Scope of Digital Diplomacy for India – UPSC GS2

Context: India is pioneering the concept of digital public goods. This provides India an opportunity to take its made-in-India digital public goods to hundreds of emerging economies across the world.
Examples of India’s Digital Goods:
  • Children have access to QR-coded textbooks across state boards and languages
  • Economically disadvantaged have access to the public distribution system
  • Beneficiaries of government schemes:  Direct money transfer into their bank accounts.
  • Digital Services: Transforming the way we get our government services for example, withdrawing our PF, getting our passport and driving license and checking land records, etc..
  • UPI
  • ONDC
What are the advantages of digital goods over physical goods?
  • The digital codes are highly reusable, so the cost for setting up the digital infrastructure is very less.
  • The investments required for transporting digital public goods are minuscule, and there is no chance of a debt trap.
  • Digital public goods have short gestation periods and immediate, and visible impact and benefits.

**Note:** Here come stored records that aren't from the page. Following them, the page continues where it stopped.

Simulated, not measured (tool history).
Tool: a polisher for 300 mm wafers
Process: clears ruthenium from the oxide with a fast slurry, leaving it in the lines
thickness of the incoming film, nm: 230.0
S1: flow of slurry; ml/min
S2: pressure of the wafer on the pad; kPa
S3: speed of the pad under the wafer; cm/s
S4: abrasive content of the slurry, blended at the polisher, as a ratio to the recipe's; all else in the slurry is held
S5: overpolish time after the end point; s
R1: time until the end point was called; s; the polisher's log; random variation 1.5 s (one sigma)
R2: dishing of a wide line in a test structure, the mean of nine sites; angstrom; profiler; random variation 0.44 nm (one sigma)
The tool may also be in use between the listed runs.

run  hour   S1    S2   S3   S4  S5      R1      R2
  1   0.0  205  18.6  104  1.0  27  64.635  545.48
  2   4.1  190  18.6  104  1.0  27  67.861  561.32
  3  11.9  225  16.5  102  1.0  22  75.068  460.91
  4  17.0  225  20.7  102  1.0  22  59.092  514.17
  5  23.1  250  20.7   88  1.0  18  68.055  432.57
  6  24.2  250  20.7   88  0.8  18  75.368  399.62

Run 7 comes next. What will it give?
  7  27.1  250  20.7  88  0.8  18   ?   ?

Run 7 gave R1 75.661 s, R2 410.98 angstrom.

  • Finally, the continuous growth of technology, the network effect, and the rapid creation of new layers of technology ensures that the digital public goods infrastructure intensifies the growth aspects. For example, the surge in UPI-based payments in India and the use of Diksha, the school education platform.
  • Since building digital public good infrastructure is more effective than building physical infrastructure, it will help India to counter China’s Belt and Road Initiative.
How made in India digital tools can help other emerging economies?
  • Emerging economies are characterized by gross inefficiencies in the delivery of government services and a consequent trust deficit.
  • In this background, the use of digital goods will make governance more inclusive, transparent, and effective.
  • Some advantages of using digital tools in governance are:
    • Digital infrastructure can plug leaks.
    • It eliminates ghost beneficiaries of government services.
    • It makes the individual-government-market interface transparent
    • Processes get streamlined and wait times for any service come down dramatically.
    • Productivity goes up and services can be scaled quickly.
    • Benefits can be rapidly extended to cover a much larger portion of the population.